For the control variables, at the significance level of 1%, the level of urban development (GDP) had a significant negative impact on air pollution. For every unit of economic development the city increased by, the air pollution level of the city will increase by 0.065 units. The emission of pollutants in the eastern, central, and western regions of China increases with economic growth [30]. Most pilot cities belong to the Beijing–Tianjin–Hebei region and the surrounding areas. In the beginning, the “2 + 26” cities were set up to alleviate the air pollution in Beijing–Tianjin–Hebei. At present, there is an environmental Kuznets curve of air quality in the Beijing–Tianjin–Hebei region, and the curve does not show an inverted “U”. However, it is an inverted “N” shape and did not reach the inflection point of the curve [31]. The reason is that the relationships between economic growth and environmental quality in the Beijing–Tianjin–Hebei region are uncoordinated and unbalanced, and the economic development path of cities in the Beijing–Tianjin–Hebei region is still dominated by scale effect. With China’s economic development entering the “new normal”, it is necessary to increase the intensity of environmental regulations within an appropriate range [32]. Clean heating is a good demonstration policy, but since the effect of clean heating only appears during the heating season, a series of other environmental governance policies and specific measures are needed to achieve a fundamental improvement in the environmental quality of the pilot cities to achieve a win–win situation for economic growth and environmental protection.
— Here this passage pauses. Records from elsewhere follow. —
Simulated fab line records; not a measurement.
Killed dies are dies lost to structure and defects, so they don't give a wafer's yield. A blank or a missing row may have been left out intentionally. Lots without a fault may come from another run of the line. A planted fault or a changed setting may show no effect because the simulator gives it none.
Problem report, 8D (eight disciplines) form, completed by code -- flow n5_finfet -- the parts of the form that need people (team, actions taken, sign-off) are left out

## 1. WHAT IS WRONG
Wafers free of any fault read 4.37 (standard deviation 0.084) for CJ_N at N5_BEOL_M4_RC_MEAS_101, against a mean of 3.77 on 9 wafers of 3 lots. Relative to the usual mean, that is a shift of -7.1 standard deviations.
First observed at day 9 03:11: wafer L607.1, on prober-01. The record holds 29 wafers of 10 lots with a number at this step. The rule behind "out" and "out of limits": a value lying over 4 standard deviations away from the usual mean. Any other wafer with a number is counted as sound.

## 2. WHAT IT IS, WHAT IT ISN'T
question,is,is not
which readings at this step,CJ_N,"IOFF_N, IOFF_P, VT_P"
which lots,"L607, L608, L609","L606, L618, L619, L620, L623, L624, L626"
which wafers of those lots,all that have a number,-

The coefficient of car ownership (CL) was 0.059, which passed the significance test of 5%. With every unit of car ownership increase, the air pollution level increased by 0.059 units, indicating that the higher the car ownership of urban residents is, the higher the air pollution level is. At the significance level of 10%, the volume of domestic waste (DG) had a significant negative impact on air pollution. With every unit of domestic waste production increase, the air pollution level increased by 0.025 units. At the significance level of 10%, energy consumption has a significant negative impact on air pollution. With every unit of energy consumption increase, the level of air pollution increased by 0.035 units. At the significance level of 5%, the energy structure with a high proportion of industry had a significant negative impact on air pollution. For each unit of coal consumption in the total energy consumption, the air pollution level increased by 0.072 units. Most pilot cities are from Henan and Hebei, which have a large population base, a significant level of car ownership and garbage generation, and energy use mainly depends on coal, which has a significant negative impact on the environment.

In the control variables, we can see that the monthly average wind speed and monthly average precipitation in the region had no significant impact on the air pollution level of the city. This may be due to the fact that severe pollution tends to exist in extreme weather conditions and is unstable. For example, the static and stable weather in winter makes the horizontal and vertical diffusion capacity of the atmosphere decline, which is more likely to cause haze and other weather.

3.4. Further Robustness Tests

In order to verify the validity of the above test results, the robustness test was carried out. First of all, considering that the clean heating policy is a key step in the national construction of the modern energy system, its impact on air quality is affected by local policies, resource endowment, and other regional factors. With the continuous promotion of relevant government policies, departments at all levels will deepen their understanding of the implementation of clean heating. Therefore, the impact of the clean heating policy on the northern region will be closely related to time. This study needed to explore the dynamic impact of the clean heating policy. In this study, the time virtual variables were lagging one and two periods, respectively, and were substituted into the original equation for calculation. Then, the method of radius matching was adopted for the robustness test. The results are shown in

Table 4. Robustness test based on the lag period of policy implementation.

Dependent Variable	Matching Method	Lag Period	Net Effect Value	T Value
AQI	The nearest neighbor match δ = 0.01	Lag one period	0.00675 ***	1.896
		Lag two periods	0.00313 *	3.376

Note: * and *** represent the significance level of 10% and 1%, respectively.

.

From Table 4, it can be concluded that the results of the robustness test results of one and two periods of policy lag were basically similar to the estimated results in the original equations, indicating that the results of the original PSM-DID are valid.

4. Conclusions and Policy Implications

4.1. Conclusions

A large volume of coal is consumed for heating in northern China in winter, which leads to frequent haze and air pollution, which seriously affects people’s health and quality of life. Clean heating is a major livelihood project and popular support project of the Party Central Committee and the masses. Based on the panel data of 115 heating cities in northern China, this study applied the PSM-DID method to empirically test the impact of clean heating on air pollution in northern China.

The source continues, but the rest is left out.